Static passwords suck. Not only are they a well-known security risk, but they are also the weakest part of the chain when determining a user’s authenticity.

Users generally either make them so simple as to be easily guessable, or are reused so often that getting a password cracked in one website means the rest of your accounts are up for grabs. Even power users who use hard to guess randomly generated passwords often are required to use password managers to keep them all in line which introduces another single point of failure.
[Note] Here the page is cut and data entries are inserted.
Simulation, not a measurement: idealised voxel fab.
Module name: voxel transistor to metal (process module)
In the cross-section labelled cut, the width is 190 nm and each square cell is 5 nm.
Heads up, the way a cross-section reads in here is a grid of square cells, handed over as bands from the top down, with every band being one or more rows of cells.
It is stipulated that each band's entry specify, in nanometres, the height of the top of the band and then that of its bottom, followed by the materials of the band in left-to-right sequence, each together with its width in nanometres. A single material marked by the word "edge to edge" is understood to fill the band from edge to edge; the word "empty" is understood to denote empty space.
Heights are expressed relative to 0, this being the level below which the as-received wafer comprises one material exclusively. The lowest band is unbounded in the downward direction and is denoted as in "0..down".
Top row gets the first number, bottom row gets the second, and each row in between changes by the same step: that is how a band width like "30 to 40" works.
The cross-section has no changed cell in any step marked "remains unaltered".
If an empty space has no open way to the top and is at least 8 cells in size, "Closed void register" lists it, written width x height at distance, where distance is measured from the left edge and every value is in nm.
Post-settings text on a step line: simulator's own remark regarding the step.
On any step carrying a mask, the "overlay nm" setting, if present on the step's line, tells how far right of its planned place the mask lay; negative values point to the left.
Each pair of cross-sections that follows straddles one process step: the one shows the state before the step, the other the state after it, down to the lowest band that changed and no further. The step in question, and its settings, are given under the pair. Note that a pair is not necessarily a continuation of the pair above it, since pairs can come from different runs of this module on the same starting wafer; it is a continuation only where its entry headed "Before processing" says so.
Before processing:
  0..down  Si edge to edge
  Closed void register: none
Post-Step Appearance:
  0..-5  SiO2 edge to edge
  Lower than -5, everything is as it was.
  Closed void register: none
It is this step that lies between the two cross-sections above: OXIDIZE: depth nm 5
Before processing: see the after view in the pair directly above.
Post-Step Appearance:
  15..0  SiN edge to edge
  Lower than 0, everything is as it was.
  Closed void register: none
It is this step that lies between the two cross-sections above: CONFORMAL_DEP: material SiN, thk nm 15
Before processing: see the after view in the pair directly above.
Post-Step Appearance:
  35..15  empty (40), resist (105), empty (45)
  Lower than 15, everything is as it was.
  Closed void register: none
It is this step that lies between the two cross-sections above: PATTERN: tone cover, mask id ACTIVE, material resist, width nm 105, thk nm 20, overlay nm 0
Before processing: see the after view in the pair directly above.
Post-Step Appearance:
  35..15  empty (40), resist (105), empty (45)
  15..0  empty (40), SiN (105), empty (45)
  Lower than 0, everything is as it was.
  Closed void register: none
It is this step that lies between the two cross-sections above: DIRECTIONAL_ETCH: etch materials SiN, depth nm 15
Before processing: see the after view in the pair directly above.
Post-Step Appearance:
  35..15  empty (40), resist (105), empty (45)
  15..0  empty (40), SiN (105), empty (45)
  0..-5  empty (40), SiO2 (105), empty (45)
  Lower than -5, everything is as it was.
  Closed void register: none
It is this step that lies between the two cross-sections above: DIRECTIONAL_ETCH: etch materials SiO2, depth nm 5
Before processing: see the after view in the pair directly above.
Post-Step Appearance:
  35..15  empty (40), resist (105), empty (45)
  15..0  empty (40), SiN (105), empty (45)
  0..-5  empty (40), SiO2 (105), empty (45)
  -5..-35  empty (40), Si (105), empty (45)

These problems are so prevalent that most applications these days either mandate or strongly recommend multi-factor authentication. The most common of these is the one-time password that is either emailed to the user or linked to a special device. The recommendation of this article is that you ditch static passwords altogether due to the aforementioned security risks, and simply implement one-time passwords instead.

So why one-time passwords? First of all they’re good for users because they don’t have to remember a password. Just put your email address into the login field and they’ll be sent an auto-generated password or link to log them in. Secondly these passwords are short-lived, which means that if a data breach does happen then there are no active passwords stored for crackers to log in with or share, which reduces the attack window dramatically. As long as a user has access to their email address their accounts will be safe.

Disclaimer

This article assumes you know your way around PostgreSQL and ExpressJS. We will not be hand-holding you through the entire application build, but instead will be focusing on the concepts and things you’ll need to know to implement a safe and secure one-time password login system.

A complete working example will be available at the end of the tutorial.

Overview

For this article we’ll be implementing the most simple version of a one-time password (OTP): a short code sent via email. This was chosen for simplicity, availability, and cost. Almost every user will have an email, and there is very minimal cost in sending them compared with something like SMS. A OTP is used here over a link also for user convenience. It allows them to retrieve the code on one device (like a phone) and log into your service on another (like a public computer).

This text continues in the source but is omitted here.